I have several concerns about the designs.

It seems to me that Sec3.1 does not satisfy the epsilon_1 guarantee because conv2/conv3/FC is not trained in a privacy-preserving way. Although these layers will not be used in the follow-up steps, these layers contributed to the gradients that are backpropagated to conv1 and these layers parameters are updated based on private information. Therefore, it becomes intractable to bound the sensitivity for each private sample.
The batch size choice is more constrained to the design. DP-trained generative models in general benefit from larger batch size [R1, R2]. However, the design of the aggregation layer limited the batch size. Although this work proposes the \mu to virtually increase the batch size, this is still a limit on batch size as shown in Table 8, while the larger batch size can help DP-SGD trained generative models. For example, [R2] uses a batch size of 16384.

In addition to the design concerns, I also think there is room for improvement in the writing

Section 3 does not adequately motivate and validate the use of the aggregation layer and instead directly introduces the method. It would be better to briefly motivate the design in Section 3. Also, Section 3 could also be improved to be more clear and organized when introduce the design.
The organization and takeaway of experiment results could be improved. For example, I currently feel kind of confused about the paragraph for “Random Parameters for conv1” and Section 4.2.5. “Random parameter for conv1” shows that an randomly initialized conv1 would not incur much degradation. Section 4.2.5 states intuitively that allocating privacy budgets is that the earlier (latter) layers should earn more (fewer) budgets. This indicates that more privacy budget allocated to conv1, but this is not consistent with the results in Table 7 and also not consistent with the results in “Random Parameters for conv1”.

Mino issues:

Presentation issue:
- Table number and caption should appear first instead of below.
- Better to clearly state the default privacy allocation strategy, If I understand correctly, the canonical implementation is (0.1, x, 0.1). It's better to clearly state this as canonical implementation instead of just explaining this example.
Delta = 1e-5 is too high for the CelebA dataset, and it would be better to use delta=1e-6 for CelebA as in previous work[R1]. The comparison in this work is still fair though because this work conducts experiments on baselines for the same privacy parameters.

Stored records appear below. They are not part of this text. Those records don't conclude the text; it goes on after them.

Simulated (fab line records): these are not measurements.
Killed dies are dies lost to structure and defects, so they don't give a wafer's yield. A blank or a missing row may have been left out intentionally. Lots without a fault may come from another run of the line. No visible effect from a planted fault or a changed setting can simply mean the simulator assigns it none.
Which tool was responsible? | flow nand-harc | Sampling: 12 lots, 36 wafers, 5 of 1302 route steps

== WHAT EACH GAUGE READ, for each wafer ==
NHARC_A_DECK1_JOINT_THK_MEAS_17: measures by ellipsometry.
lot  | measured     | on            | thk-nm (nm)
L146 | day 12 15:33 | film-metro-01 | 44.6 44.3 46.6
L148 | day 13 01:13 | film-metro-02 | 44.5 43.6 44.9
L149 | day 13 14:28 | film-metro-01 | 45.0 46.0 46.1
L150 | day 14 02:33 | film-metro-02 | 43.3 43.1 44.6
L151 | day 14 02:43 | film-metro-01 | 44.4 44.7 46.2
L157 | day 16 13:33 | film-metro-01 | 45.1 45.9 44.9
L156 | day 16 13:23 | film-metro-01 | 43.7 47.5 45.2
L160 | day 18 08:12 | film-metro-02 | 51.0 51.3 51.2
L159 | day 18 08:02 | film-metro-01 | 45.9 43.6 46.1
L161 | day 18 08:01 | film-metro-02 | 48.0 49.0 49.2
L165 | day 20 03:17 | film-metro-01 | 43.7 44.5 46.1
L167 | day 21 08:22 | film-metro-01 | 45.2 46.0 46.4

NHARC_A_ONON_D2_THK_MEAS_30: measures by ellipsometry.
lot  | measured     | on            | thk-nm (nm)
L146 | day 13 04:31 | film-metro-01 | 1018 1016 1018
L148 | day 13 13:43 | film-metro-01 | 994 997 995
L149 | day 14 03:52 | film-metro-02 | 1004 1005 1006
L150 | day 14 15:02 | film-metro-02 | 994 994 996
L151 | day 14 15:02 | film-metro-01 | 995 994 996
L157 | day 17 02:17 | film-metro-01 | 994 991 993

[R1] Alex Bie, Gautam Kamath, and Guojun Zhang. Private gans, revisited. Transactions on Machine Learning Research, 2023.

[R2] Sahra Ghalebikesabi, Leonard Berrada, Sven Gowal, Ira Ktena, Robert Stanforth, Jamie Hayes Soham De, Samuel L. Smith, Olivia Wiles, and Borja Balle. Differentially private diffusion models generate useful synthetic images. arXiv preprint arXiv:2302.13861

问题

This work states that the architecture of G is a reverse of D. I think it would be better if the authors could provide the network architecture details.
How is the noise multiplier for epsilon_2 calculated ?
Previous works also use FID to evaluate the quality of synthetic images. It would be better to conduct the FID study at least on one dataset.
In Table 4, GelebaA-Gender at epsilon=10 in the (x, 0.2) setting is worse than epsilon=1 in the (x, 0.2). This is kind of counterintuitive as the former one has a relaxed privacy guarantee. I wonder if there is any brief explanation for this,
It would be better to include the hyperparameter settings like in [R1, R2] like batch size, learning rate, steps, and clipping threshold.

审稿意见

评分: 3置信度: 42023-11-01

The paper proposes Differentially Private Aggregation in Forward Phase (DPAF), a new approach for differentially private (DP) image generation. It first trains a feature extractor, and then trains a DP-GAN with private feature aggregation inserted in a middle layer. The paper demonstrates the privacy-utility trade-off of DPAF across multiple image datasets.

优点

The paper conducts comprehensive experiments and ablation studies across many datasets.

缺点

The proposed approach violates DP. Please see the next section for the details.

问题

My major concern is that the proposed approach is NOT DP in both steps of the algorithm: classifier training and DP-GAN training.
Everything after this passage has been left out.